Time : April 28, 2023
Abstract: This article introduces the characteristics of ceramic (ball) materials, the application characteristics of ceramic ball bearings, and various inspection and detection methods for ceramic balls. Sensitivity tests were conducted on the penetrant for ceramic ball fluorescence penetration testing using TP series test blocks, and the fluorescence penetration testing process was optimized. The experimental results indicate that the optimized fluorescence penetration testing process can effectively detect surface micro cracks of ceramic balls.
Keywords: ceramic balls for bearings; Fluorescent penetrant testing; reliability
Traditional steel bearings, relying on improvements in structure and lubrication conditions, are no longer able to meet the requirements for use in high-speed and high-temperature environments. The hybrid ceramic ball bearing composed of steel inner and outer rings and ceramic balls (hereinafter referred to as “ceramic ball bearing”) has become the best choice for engine rotor support [1], and its appearance is shown in Figure 1.
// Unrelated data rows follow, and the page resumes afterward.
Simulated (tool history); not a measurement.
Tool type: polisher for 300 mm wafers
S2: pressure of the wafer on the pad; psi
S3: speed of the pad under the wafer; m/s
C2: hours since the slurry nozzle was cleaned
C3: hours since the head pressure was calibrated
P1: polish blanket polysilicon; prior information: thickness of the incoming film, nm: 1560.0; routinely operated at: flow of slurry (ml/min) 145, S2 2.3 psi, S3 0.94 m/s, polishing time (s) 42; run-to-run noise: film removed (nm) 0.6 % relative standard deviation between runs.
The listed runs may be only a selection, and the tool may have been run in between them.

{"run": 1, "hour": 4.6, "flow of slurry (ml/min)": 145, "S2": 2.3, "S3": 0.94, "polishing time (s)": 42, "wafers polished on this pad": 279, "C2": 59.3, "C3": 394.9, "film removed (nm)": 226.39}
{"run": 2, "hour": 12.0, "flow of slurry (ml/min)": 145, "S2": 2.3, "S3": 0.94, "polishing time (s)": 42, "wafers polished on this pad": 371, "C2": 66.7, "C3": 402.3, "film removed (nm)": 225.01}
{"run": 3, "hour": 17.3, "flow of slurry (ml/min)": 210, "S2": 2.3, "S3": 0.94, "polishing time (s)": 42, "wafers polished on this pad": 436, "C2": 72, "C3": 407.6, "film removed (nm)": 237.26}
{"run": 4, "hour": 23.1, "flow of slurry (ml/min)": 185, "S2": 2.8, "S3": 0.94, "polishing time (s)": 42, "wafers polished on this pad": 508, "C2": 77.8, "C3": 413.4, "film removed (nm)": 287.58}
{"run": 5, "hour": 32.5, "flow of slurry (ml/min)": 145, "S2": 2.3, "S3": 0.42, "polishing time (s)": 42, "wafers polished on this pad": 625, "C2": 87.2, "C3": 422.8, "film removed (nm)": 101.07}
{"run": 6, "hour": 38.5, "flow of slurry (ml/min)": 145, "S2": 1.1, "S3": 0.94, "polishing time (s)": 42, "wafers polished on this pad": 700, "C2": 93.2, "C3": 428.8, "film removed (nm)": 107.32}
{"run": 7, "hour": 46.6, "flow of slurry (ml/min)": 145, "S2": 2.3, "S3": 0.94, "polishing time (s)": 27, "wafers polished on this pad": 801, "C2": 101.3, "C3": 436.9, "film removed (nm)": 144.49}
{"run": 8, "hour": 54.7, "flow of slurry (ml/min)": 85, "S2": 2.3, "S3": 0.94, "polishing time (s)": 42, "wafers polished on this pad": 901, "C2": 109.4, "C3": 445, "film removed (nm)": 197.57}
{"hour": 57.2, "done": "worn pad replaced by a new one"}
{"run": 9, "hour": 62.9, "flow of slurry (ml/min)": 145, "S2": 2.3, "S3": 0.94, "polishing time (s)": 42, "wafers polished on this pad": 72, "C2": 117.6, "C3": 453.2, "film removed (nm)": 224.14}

Ceramic balls used in bearings have characteristics such as high temperature resistance, wear resistance, corrosion resistance, electromagnetic insulation, and oil-free self-lubrication, which are incomparable to metal steel balls. Ceramic materials not only possess all the important characteristics of bearing materials, but also can withstand harsh working environments that metal and polymer materials cannot withstand.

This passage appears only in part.